A weights file is a serialized collection of floating-point numbers. Billions of them, in the case of a large model — Llama 3 70B is roughly 140 gigabytes of parameters stored in a format called safetensors. When Meta "releases" Llama, they're publishing those files to a download endpoint. Not a running service. Not an API. A file you download, load onto compute you control, and run yourself.
That's the mechanical reality underneath the word "open," and it's worth holding onto precisely, because the word is currently doing more work than it can support.
Three Things "Open" Might Mean
The software industry has a definition for open source. The Open Source Initiative requires that software be freely redistributable, include source code, allow modifications and derived works, and impose no restrictions on who can use it or what they can use it for. That definition is specific, and most AI models that call themselves "open" don't meet it.

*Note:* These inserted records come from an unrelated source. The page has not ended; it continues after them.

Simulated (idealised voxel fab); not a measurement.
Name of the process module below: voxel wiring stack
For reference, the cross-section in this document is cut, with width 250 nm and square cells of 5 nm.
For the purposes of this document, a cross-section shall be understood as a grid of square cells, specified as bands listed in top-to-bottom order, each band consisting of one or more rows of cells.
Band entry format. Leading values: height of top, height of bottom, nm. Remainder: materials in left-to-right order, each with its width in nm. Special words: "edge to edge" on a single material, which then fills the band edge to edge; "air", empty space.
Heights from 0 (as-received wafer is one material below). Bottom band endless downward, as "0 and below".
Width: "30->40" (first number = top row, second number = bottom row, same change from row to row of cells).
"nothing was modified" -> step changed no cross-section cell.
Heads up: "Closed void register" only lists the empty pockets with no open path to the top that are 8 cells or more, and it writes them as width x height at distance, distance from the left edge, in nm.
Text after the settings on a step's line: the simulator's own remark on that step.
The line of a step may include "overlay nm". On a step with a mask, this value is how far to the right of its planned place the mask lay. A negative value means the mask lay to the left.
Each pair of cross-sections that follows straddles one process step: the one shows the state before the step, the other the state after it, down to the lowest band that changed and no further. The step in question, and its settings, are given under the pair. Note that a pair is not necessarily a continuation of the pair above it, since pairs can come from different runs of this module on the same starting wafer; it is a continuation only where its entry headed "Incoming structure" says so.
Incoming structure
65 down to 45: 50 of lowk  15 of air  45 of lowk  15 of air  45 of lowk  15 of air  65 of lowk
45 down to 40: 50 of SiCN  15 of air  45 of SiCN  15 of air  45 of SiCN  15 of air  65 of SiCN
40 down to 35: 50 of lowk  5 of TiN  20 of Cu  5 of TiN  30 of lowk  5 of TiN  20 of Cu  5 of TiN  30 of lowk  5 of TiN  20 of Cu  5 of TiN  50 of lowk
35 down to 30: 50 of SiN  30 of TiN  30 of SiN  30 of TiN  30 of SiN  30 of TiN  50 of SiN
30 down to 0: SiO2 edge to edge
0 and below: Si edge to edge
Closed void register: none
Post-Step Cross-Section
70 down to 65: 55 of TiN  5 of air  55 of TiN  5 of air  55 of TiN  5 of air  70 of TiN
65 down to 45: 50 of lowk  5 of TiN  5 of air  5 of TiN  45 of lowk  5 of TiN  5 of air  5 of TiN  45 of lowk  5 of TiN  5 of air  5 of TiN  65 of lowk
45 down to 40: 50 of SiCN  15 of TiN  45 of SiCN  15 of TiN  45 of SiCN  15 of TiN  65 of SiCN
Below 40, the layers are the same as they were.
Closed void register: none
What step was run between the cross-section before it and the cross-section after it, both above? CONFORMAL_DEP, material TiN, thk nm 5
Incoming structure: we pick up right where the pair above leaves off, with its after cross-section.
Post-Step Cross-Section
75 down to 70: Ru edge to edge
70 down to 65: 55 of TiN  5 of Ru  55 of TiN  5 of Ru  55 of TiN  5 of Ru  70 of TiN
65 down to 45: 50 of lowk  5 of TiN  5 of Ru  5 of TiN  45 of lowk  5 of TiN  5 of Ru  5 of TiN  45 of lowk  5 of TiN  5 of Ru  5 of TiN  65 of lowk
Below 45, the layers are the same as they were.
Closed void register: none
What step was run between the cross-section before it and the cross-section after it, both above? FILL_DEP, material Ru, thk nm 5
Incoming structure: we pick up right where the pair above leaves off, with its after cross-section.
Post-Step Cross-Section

The honest term for what most labs release is open-weight: the trained model artifact is publicly available, but the training data and training code are not. You get the output of the process, not the process itself. You can run the model, fine-tune it, build products on it. You cannot audit what it was trained on, reproduce the training run, or verify the data pipeline.
Open source in the strict sense would require all of that. Almost no major model meets this bar. EleutherAI's work comes closest, with released training code and documented datasets. The models most commonly described as "open" — Llama, Mistral, Gemma, Qwen, DeepSeek — are open-weight.
Source-available is a third category, mostly relevant to software rather than models: the code is visible but the license restricts commercial use. You'll encounter this framing occasionally in AI tooling, less often in model releases themselves.
When a procurement document or a vendor says "open source AI," ask which of these three they mean. The answer changes what you can do with it.
The Licensing Landscape, Mapped
Open-weight doesn't mean license-free. The weights come with terms, and the terms vary.
Apache 2.0 is the most permissive common license. Mistral's models (7B, Mixtral), Google's Gemma family, and Alibaba's Qwen 2.5 series all use it. Commercial use is unrestricted. You can build a product, charge for it, and modify the model without releasing your changes. Attribution is required — you need to preserve copyright notices — but that's a documentation obligation, not an operational one. For enterprise deployment, Apache 2.0 is effectively a green light.
MIT is similarly permissive, arguably simpler. DeepSeek's models are MIT-licensed. Same commercial freedom, same attribution requirement, shorter license text. If you've ever shipped software under MIT, the obligations here are identical.
Meta's Llama Community License is where it gets interesting, though less interesting than it sounds for most enterprise use cases. The license is broadly permissive — commercial use allowed, fine-tuning allowed, redistribution allowed — with one notable carve-out: if your product or service has more than 700 million monthly active users, you need a separate license from Meta. That threshold exists to prevent the hyperscalers from building Llama-powered products that compete with Meta at scale without a commercial arrangement.
For a federal agency or an enterprise deploying an internal tool, 700 million MAU is not a number you will reach. The clause matters to Google, Microsoft, and a handful of consumer platforms. It does not matter to your accounts.
When You'll Actually Need This
An agency RFP includes language requiring "open source" AI components, or a prospect tells you their security team will only approve "open" models. Neither statement means anything until you know which definition they're using.
An agency that wants open-weight models for air-gapped deployment has a solvable problem — Apache 2.0 or MIT models can be downloaded, run on-premises, and integrated with Okta's workforce identity stack without ongoing vendor dependency. One that wants open source in the OSI sense, with auditable training data and reproducible training runs, has a much harder problem, because that tier of transparency barely exists in production-quality models yet.
In competitive conversations, it's worth pressing on the specific license. A vendor claiming their model is "open source" when it's actually open-weight under a custom license isn't necessarily lying; the terminology is genuinely unsettled. Ask for the license text. The answer is usually a URL.
Okta Concept Mapping: The closest IDAM analogy is receiving a compiled binary under a permissive license. You can run it, redistribute it, build products on it — you just can't see the source that produced it. This is where the "open source" intuition you hold from software starts to mislead you: in software, open source means you can audit the code for vulnerabilities and verify what it does. With open-weight models, you get the artifact that does inference, not the data or process that shaped it. The artifact is yours to use. What produced it remains opaque.